Josh Irby

Live from Sarajevo

Is Comfort Killing Your Soul?

In the West, we strive to make everything comfortable. We wake up in a cozy bed, take a steaming shower, dry with a downy soft towel, put on a tailored suit, settle into the leather seats of our car, crank up the air-conditioning, walk through the automatic doors at work, adjust our pneumatic chair, and chat on our hands-free telephone.

We are in love with comfort.

FrankCreative Commons License Al King via Compfight

We work hard to save money to retire comfortably.  Simultaneously, we go into ridiculous debt buying oversized houses—a room for everyone, plus a workout room, craft room, guest room, and movie room.

We are addicted to comfort.

But what if comfort is not actually good for us? What if it kills our souls? What if we are committing gradual soul suicide?

There is at least one place where I gladly jump on the comfort train—the dentist. Think about the days before anesthesia. The dentist gave you a stiff drink than started yanking. Today, they even put you to sleep for more serious operations. At the dentist, I am glad for the comfort that sedatives bring.

However, comfort in other areas of life seems to work in the same way.

Comfort is an Anesthesia. It puts us to sleep.

Comfort makes us lethargic. We become numb to our surroundings, blinded to ourselves. Comfort sedates us.

Think about kids who grow up with everything they want in life. What happens to them? They end up on a reality TV show shouting, “No, Dad! I wanted a RED car not a blue one!”

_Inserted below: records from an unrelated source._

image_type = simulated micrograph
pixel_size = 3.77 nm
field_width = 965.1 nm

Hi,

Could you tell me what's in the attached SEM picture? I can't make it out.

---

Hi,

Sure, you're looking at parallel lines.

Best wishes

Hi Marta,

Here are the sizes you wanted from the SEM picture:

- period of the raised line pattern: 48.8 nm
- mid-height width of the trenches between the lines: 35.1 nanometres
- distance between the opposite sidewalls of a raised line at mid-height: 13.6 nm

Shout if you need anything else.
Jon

They never experience the discomfort of working their way through college. They never scrape and save to buy their first car. The never learn to embrace discomfort. Perhaps making children comfortable is not the primary aim of the parent. Perhaps our job is to walk beside them as they face the difficulties of life.

We were made for more than comfort. We were made to live.

“A ship in a harbour is safe, but that is not what ships are built for.”William Shedd

Adversity is a Fire. It burns down a house or forges a sword. (tweet that?)

I am not a masochist. I do not love pain. But I know if you avoid discomfort you miss out on real life change.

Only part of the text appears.